All of the experts agree that crying is a complex behavior. So, a little confusion about it is understandable. When your child cries you feel that confusion, right? Along with many thoughts, and your own emotional reactions. In addition to the “why” question, any parent will also ask themselves…
“Now, what do I do?”
Before we get into what to do, how about a little background. Science has uncovered a lot about why we cry and the physiological and emotional mechanisms of crying. I like knowing this. I hear about crying a lot in my office and it helps to have real information to add to the discussion. As a parent you might find it easier to cope with your crying child after you know more – become somewhat of an authority on crying!
More About Crying
We cry because we are suffering. A child falls off his bike and after a second or two, bursts into tears. What is the suffering? Injury is the obvious answer but what about a flash of fear? What about the indignity and embarrassment, or disappointment? For a child, all of this is their legitimate suffering. We also cry over loss and bereavement – grief. Big tears here, and often over and over. Big suffering.
We can also cry for joy and those tears can feel just as uncontrollable as, and maybe more confusing than, tears from suffering.
In his book Why Humans Like to Cry, Michael Trimble explains that many regions of the brain participate when we cry. The cerebral cortex is linked to the emotional centers – the limbic system, and to the autonomic system. The autonomic region controls breathing, heart rate, and vocal output. The sophistication of this wiring is unique to humans and began developing in our brains a very long time ago.
Michael Trimble also makes the empathy/crying connection. We are highly developed socially, not always well behaved, but highly developed. And, one thing parents are deeply concerned about when they bring their children to my office is the development of empathy. Empathy gives a child even more to cry about. And empathy is good.
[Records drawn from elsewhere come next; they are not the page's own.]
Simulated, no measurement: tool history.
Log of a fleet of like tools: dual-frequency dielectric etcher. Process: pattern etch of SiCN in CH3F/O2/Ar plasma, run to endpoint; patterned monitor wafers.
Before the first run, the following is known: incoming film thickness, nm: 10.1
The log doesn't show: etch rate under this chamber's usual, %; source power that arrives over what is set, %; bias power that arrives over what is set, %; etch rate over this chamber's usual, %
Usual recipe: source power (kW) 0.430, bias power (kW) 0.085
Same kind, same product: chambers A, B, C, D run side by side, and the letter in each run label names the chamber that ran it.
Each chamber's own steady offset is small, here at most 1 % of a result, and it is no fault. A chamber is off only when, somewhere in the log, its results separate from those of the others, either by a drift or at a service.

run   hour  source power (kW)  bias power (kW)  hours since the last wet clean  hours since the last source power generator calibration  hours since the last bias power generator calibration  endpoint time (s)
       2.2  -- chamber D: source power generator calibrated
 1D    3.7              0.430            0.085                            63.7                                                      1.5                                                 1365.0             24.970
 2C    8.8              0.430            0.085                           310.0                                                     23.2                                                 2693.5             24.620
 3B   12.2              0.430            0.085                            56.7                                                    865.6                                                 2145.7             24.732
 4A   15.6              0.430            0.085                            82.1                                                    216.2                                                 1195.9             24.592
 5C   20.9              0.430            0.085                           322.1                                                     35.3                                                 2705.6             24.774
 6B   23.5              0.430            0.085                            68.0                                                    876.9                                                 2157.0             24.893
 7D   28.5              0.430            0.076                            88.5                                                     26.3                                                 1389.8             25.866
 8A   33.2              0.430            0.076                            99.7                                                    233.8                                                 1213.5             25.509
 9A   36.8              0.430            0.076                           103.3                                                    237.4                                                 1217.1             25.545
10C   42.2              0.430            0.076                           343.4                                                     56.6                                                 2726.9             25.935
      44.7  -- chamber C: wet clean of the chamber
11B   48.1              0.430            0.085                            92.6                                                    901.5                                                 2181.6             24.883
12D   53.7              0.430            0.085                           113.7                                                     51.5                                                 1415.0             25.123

Empathy and attachment are all bound together and to feel empathy we have to attach – give a hoot about others. There are neural circuits in the brain that activate when we see someone’s suffering, and this leads to our own emotional reactions. Attachment is fascinating but this topic merits its own post, or series of posts.
So, Is It OK to Cry?
Crying gets our attention. It also activates our own reactions based on what we believe about crying. Is it weakness? Feminine, and not appropriate for boys? Cleansing and cortisol flushing, and therefore healthy? Human? Socially unacceptable and meant for private places and times? Are we embarrassed by our crying child? Do we feel empathy? Whoa!
If empathy is good, and having empathy indicates attachment to other social beings, and this attachment activates real neural circuits when we see sadness or suffering, then crying must be good in this case. What do you think?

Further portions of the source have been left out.